Wednesday, April 30, 2014

Wheatfield With Crows


Artist: Vincent van Gogh
Title: Wheatfield with Crows
Media: Oil painting on double square canvas

Dimensions: 50.2 cm x 103 cm (19.9 in x 40.6 in)
Date: July 1890
Artist Information:
Vincent Willem van Gogh, born March 30, 1853 – July 29, 1890 was a post-Impressionist painter of Dutch origin whose work, notable for its rough beauty, emotional honesty and bold color, had a far-reaching influence on 20th-century art. After years of painful anxiety and frequent bouts of mental illness, he died aged 37 from a gunshot wound, generally accepted to be self-inflicted (although no gun was ever found). His work was then known to only a handful of people and appreciated by fewer still.

Artist Statement: 
"They depict vast, distended wheatfields under angry skies, and I deliberately tried to express sadness and extreme loneliness in them"

"I am almost certain that these canvases illustrate what I cannot express in words, that is, how healthy and reassuring I find the countryside."
  
Kathleen Erickson finds the painting as expressing both sorrow and a sense of his life coming to an end.

Background Information on Piece:   One of van Gogh's most famous paintings, it was made in the final weeks of his life and is subject to the most speculation of any of his works.
 During his time in Auvers, van Gogh painted numerous landscapes in the same size as above on elongated canvases.  Jules Michelet, one of van Gogh's favorite authors, wrote of the crow: "They interest themselves in everything, and observe everything. The ancients, who lived far more completely than ourselves in and with nature, found it no small profit to follow, in a hundred obscure things where human experience as yet affords no light, the directions of so prudent and sage a bird."

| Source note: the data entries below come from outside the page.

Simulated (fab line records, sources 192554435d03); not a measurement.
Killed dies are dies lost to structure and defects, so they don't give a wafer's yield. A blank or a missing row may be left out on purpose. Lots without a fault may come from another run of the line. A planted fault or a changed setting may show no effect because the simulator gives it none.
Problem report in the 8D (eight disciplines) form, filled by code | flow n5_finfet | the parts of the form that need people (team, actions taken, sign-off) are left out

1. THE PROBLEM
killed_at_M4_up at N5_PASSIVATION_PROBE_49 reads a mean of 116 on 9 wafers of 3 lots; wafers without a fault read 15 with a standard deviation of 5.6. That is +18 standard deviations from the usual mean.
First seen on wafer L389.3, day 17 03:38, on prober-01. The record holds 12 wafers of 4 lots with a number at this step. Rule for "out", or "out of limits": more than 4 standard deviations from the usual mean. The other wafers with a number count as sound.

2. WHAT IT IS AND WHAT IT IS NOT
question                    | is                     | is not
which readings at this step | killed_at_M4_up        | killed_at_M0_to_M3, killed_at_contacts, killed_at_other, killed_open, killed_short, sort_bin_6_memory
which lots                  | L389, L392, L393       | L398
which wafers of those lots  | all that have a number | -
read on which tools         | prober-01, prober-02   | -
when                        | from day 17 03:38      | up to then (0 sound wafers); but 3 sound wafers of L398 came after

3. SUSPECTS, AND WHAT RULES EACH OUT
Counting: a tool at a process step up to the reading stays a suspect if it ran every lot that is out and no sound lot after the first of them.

Connection to theme:  The reason I chose Van Gogh for the first piece in this exhibit is mainly the brand recognition.  Van Gogh's signature style is instantly noticed by practically anyone who has seen a painting, but still carries much significance despite being wildly popular.  The style exhibited here, known as impressionism, manages to evoke an array of emotions through a simplified landscape.  The path leading to nowhere gives "a heightened sense of isolation", and the dark clouds and murky sky compliment the feeling of uncertainty and loneliness.  This painting was made during the final weeks of Van Gogh's life, and is argued by many to be his last work.  Knowing this was made by Van Gogh in the final moments of his life make the themes of death become so much more alive, epitomized with the birds representing death, rebirth, and freedom.

Van Gogh is perhaps the most accessible choice to introduce the unfamiliar to our theme, Landscape of the Mind.  The medium through which Van Gogh chose to express himself represents his personality and arsenal of emotions felt at the time, effectively capturing an emotion in time forever.